Shareholders are not complaining. The factory could not get more efficient if it wanted to. They are running flat out, they are selling all their inventory and they have something that people want and have no alternatives for.

They are happy. If they say they are not, they are only giving lip service.

You've got a weird definition of either shareholder or happy. They're not unhappy I'm certain, but they certainly can't like the fact that they are unable to meet demand. This is a well known manufacturing problem and if you think business owners and shareholders are whistling along a happy tune KNOWING they could have more money in their pockets now, you've got a funny way to do business.

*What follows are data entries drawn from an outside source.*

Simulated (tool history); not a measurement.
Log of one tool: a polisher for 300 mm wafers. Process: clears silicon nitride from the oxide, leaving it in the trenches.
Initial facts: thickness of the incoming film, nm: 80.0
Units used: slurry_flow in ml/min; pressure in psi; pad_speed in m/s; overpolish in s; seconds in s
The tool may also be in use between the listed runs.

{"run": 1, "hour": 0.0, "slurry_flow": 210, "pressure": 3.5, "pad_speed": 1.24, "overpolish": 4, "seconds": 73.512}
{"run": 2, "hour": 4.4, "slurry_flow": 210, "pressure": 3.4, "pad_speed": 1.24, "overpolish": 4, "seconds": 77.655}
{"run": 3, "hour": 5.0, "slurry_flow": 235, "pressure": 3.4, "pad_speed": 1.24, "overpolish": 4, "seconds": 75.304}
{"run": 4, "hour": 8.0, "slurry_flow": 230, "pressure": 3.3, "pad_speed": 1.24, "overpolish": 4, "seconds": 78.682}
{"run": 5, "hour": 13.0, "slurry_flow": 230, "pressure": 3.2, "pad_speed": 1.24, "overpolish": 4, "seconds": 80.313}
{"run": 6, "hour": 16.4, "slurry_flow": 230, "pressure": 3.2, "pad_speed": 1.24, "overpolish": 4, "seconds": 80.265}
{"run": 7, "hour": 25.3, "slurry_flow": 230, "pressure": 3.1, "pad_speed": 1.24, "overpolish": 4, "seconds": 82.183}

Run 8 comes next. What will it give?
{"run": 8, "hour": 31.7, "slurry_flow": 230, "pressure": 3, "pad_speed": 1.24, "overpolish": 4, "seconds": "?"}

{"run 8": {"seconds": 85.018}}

These guys don't care about how good the D800 DR is, they don't care about high ISO noise or megapixels. They care about profits and bottom lines. What they see now is that Nikon is making lots of money selling its cameras and fo rthat they are glad. But they see that they could've made more if they had estimated demand better (you know, there are whole marketing fields just on that alone) and made the appropriate changes, they would be making MORE now. You think Apple's managers are sitting in their desks with arms crossed raving about their profits right now?! No, they are looking at ways to make MORE profits.

As an R&D manager involved deeply into manufacturing I understand all the technical difficulties behind the current Nikon production challenges. But I've also been confronted by managers and shareholders who simply... don't... care...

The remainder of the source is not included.